Veterans' sacrifices touch his heart, inspire his hands

Every day, in a cluttered private studio, Jim Brothers fashions a little bit more of the battle scene that eventually will grace the National D-Day Memorial in Bedford.

By KEVIN KITTREDGE
The Roanoke Timer
May 29,2000


Kelly Hahn Johnson/The Roanoke Times

In his Kansas studio, Jim Brothers works on one of the figures from
"The Wall," his rendering of U.S. soldiers scaling the bluffs of Pointe du Hoc in Normandy. The figures are part of the National D-Day Memorial in Bedford.

LAWRENCE, Kan. - The mailbox is mounted on an old motorcycle.

The maple tree is decorated with hanging musical instruments. Clarinets, saxophones, trumpets.

The bows of four half-buried canoes stick out of the lawn like surfacing whales.

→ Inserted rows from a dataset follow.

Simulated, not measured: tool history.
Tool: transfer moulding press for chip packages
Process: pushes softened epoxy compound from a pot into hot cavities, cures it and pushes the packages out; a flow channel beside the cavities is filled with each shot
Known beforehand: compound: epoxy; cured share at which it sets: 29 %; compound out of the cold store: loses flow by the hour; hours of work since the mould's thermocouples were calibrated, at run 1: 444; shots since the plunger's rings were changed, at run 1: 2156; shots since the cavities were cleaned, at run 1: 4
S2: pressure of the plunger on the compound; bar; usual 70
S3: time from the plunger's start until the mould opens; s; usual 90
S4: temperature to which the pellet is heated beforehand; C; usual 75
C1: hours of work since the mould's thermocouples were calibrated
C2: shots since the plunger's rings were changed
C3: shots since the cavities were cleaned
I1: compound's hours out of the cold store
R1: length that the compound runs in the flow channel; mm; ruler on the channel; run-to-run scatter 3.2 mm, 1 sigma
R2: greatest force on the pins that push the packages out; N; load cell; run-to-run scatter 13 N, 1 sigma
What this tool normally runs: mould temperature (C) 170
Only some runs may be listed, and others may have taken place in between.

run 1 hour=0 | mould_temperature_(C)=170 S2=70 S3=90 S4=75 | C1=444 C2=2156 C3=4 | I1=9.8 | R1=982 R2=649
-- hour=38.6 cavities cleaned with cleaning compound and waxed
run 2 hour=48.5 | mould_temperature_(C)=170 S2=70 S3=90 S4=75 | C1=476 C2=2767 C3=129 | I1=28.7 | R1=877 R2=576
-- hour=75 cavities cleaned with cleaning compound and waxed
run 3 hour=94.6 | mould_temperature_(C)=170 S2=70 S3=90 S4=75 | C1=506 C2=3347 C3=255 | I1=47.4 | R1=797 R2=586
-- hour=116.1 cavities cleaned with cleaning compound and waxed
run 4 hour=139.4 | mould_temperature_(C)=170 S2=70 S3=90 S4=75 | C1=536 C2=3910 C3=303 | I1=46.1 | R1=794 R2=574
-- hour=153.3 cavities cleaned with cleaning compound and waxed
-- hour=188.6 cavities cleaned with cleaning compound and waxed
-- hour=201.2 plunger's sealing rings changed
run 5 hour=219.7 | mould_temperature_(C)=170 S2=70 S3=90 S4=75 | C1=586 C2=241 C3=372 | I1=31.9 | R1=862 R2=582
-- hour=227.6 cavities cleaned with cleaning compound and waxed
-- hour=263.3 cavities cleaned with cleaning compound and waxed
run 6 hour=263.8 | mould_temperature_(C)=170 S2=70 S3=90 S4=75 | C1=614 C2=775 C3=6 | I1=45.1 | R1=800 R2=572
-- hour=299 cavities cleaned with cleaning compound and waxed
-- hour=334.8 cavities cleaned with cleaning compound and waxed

Mix in the abstract sculptures and the general air of amiable neglect, and the truth is obvious.

An artist lives here.

And not just any artist. This is the home of Jim Brothers, D-Day sculptor. Every day, in a cluttered private studio near his house, Brothers fashions a little bit more of the elaborate battle scene that eventually will grace the $12 million National D-Day Memorial currently rising in Bedford.

"Across the Beach," in which one soldier drags along his wounded buddy, already is installed at the memorial site. Brothers' second work, "Death on the Shore," will be unveiled at 10 a.m. today. A third, "Through the Surf," is currently being cast in bronze.

Several others are still to come. Brothers may even do a statue of the late Charles Schulz, one of the memorial's first and biggest supporters, and some of the "Peanuts" characters, to go in the memorial's education center.

 It is a high profile project, and it is not his first. Brothers has also crafted statues of Omar Bradley for the five-star general's hometown of Moberly, Mo.; and of Mark Twain for the Hartford, Conn., public library.

He has erected monumental sculptures in Washington, D.C., Kansas City, Los Angeles and Seville, Spain.

He is rapidly developing a reputation as one of the country's pre-eminent sculptors of public monuments.

His works are conservative, figural, traditional.

They are nothing like his yard, and still less like the man himself.

Brothers is 58. He has a ponytail and a ragged beard. On this day in early May he wears blue jeans and a work shirt with an emblem on the sleeve that says "Dodge City Fire Department."

His appearance is actually more conservative than it used to be. Back in the days when Brothers attended mountain-living historical re-enactments, friends say, he used to walk around all day in buckskins he made himself.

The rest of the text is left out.